“Smishing”: Understanding Text Scams and Phishing

May 25, 2022

It’s a funny name, but it’s serious business.

Smishing is a combination of SMS (texting) and phishing, where hackers send malicious messages in the hopes of fooling you into giving up sensitive information.

These scams aren’t the province of lone hackers sitting in the dark in their basement either. Today, such tactics are being employed by organized crime and cybercriminals intent on stealing your identity and your money.

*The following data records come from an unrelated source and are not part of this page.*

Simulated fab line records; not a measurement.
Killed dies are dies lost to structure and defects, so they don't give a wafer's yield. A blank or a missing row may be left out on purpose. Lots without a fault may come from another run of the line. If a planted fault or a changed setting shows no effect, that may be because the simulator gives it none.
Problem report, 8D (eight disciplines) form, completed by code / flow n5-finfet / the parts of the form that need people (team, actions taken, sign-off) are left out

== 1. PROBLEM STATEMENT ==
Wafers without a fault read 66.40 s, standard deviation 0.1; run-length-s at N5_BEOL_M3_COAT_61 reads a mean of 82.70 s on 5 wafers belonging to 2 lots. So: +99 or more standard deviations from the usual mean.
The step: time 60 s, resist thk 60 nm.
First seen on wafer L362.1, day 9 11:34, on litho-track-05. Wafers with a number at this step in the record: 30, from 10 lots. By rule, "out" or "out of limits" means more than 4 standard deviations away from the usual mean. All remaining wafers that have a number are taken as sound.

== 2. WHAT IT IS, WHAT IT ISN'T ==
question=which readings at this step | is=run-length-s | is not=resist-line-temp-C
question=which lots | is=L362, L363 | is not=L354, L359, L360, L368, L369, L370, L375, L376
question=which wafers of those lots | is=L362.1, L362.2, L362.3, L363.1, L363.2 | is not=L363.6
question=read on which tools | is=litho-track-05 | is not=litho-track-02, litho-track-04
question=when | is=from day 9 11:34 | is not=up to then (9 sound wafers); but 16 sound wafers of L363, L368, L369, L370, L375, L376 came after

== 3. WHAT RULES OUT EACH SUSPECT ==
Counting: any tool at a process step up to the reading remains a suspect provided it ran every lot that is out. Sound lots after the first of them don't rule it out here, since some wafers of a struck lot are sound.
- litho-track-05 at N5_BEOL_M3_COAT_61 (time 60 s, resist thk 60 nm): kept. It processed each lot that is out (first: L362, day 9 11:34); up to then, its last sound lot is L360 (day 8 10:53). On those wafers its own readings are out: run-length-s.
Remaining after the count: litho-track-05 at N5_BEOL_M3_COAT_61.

While phishing uses email, smishing uses text and it’s become more common than ever. In 2021, some 87.8 billion smishing texts were sent—a 58% increase from the previous years and resulting in $10 billion in estimated losses. In 2022, activity continues to increase. More than 11 billion spam smishing attacks were recorded in March 2022 alone.

How Does Smishing Work?

For years, scammers used the phone to contact potential victims, pretending to be from your local bank, credit card company, or retailer, trying to get you to divulge financial information, account passwords, or personal details such as your social security numbers. As more people stopped answering calls from unknown numbers or blocked spam calls, the scammers switched to text scams.

Examples of Smishing

You may be too smart to fall for those texts that say you’ve won a prize for a contest you never entered, but scammers are increasingly sophisticated in how they work. Here are a few examples of smishing messages that people have fallen for:

  • A message that appears to come from your bank saying they have detected unusual activity and that you need to click on a link to unlock your account.
  • An urgent message claiming to be from your credit card provider saying a fraudulent claim has been identified that you need to resolve.
  • A text asking you to verify that you made a significant purchase through Amazon or another online retailer that you didn’t make.
  • An important notice about a package delivery that needs your attention.

Lately, scammers have also been impersonating government agencies, such as the IRS asking you to verify the information for tax refunds.

Some of the more sophisticated smishing attacks will generate messages using a local phone number or even your own phone number. Scammers may make it appear it comes from your wireless phone provider. They may even leverage personal information that they’ve found on your social media page to add an extra layer of legitimacy and familiarity.

Protecting Yourself from Smishing Attempts

The best way to protect yourself from falling victim to smishing attempts is to ignore any suspicious text messages you get.
Pay particular attention to any text that demands you to take immediate action. Cybercriminals are trying to get you to call them or click on a link quickly before you have time to think about it.

Take these steps to protect yourself from text scams:

  • Don’t click on text links or call the number provided.
  • If you think something might be legitimate, look up the company’s information online yourself and call them.
  • Don’t respond to the smishing attempt. Even sending a STOP message lets the scammers know it’s an active number and may encourage them to send more smishing attempts.
  • Block the number to prevent future calls or texts.
  • Delete the text so you don’t accidentally click on it later.

Even if you don’t respond with information, you can still be at risk if you click on a link. Scammers can launch spyware or malware on your phone that searches for sensitive information. That’s why you shouldn’t save sensitive information on your phone.

You should also back up information regularly and make sure you update your phone’s operating system and browsers to take advantage of new security features. Software companies regularly update their software to help prevent cyberattacks.

You may want to check with your cellphone provider. Many cell phone carriers offer free apps that can block unwanted calls and texts when they originate from numbers known to spam people.

Finally, add your phone number to the national Do Not Call Registry. While it will not stop all cybercriminals, it will cut down on the number of spam calls and texts you get.

Financial Institutions Will Never Ask for Sensitive Information by Text

Legitimate financial institutions will never ask for you to provide account numbers, passwords, or sensitive information by text.